Over the years, we’ve seen almost every imaginable character in wrestling. Sure you can see some variations on them, but for the most part there isn’t much new. We’ve seen the same ideas come and go for years and we always will. Unfortunately, the view among fans is that if something has ever been done before, it simply can’t be done again because it’s boring and repetitive. Today we’re going to take a look at why sometimes you need someone to do the same thing that has been done before and how valuable that can be.

Today is going to be primarily about one person. Consider Braun Strowman. The newest member of the Wyatt Family stands 6’8 and weighs nearly 400lbs. A former strongman, his offense basically consists of no selling, choking people out, and a kind of spinning Big Ending. He’s been built up (as built up as you can be in eight days) as an unstoppable monster who is going to be Bray Wyatt’s new muscle in the Wyatt Family.

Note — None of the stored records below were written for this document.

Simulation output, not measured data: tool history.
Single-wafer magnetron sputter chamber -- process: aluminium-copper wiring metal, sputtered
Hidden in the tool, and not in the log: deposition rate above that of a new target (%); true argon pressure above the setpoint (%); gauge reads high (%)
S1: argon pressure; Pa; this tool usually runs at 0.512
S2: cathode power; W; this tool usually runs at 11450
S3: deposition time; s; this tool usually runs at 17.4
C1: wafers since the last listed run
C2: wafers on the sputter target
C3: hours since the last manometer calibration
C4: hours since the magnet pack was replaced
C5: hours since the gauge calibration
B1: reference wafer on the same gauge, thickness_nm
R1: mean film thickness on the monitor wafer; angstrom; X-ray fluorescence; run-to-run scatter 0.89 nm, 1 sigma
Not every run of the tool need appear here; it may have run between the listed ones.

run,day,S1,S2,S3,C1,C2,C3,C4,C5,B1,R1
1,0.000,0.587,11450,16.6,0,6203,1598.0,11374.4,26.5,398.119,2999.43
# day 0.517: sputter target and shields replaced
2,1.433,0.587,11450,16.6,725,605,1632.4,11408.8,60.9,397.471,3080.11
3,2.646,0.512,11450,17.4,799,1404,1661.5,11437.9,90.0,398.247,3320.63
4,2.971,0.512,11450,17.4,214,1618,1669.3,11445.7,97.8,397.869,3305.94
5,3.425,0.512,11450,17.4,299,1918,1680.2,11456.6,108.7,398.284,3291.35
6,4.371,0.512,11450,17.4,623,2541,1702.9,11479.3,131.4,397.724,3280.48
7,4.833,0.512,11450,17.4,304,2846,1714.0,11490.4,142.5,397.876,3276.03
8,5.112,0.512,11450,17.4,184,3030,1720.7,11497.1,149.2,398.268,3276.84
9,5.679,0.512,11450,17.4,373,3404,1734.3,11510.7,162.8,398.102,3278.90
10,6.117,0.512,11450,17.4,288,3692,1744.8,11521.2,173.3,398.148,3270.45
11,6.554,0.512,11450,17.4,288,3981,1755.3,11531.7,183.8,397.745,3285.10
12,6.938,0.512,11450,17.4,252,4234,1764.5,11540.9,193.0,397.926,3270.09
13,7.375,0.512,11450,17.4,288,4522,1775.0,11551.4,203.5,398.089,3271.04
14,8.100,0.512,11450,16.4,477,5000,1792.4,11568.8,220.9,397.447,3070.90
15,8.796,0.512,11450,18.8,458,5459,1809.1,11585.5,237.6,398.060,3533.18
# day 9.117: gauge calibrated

Now, Strowman is certainly not an original character. Over the years we’ve seen this kind of monster in the forms of Zeus, Big Bubba Rogers, Meng and arguably even the Great Khali among others. However, there’s a reason that this same trope of a character keeps coming up over and over again throughout the years: it’s an idea that works.

The Wyatt Family already had a muscle man in Luke Harper. The guy is big, strong, an athletic freak, and far too similar to a lot of wrestlers. He does suicide dives. So do Daniel Bryan, Seth Rollins and Dean Ambrose. He can throw superkicks. So do Kevin Owens, Dolph Ziggler, Rusev, Paige and Seth Rollins. Harper has a great look, but there are people on the roster who can do the same things he does and in most cases, do them better.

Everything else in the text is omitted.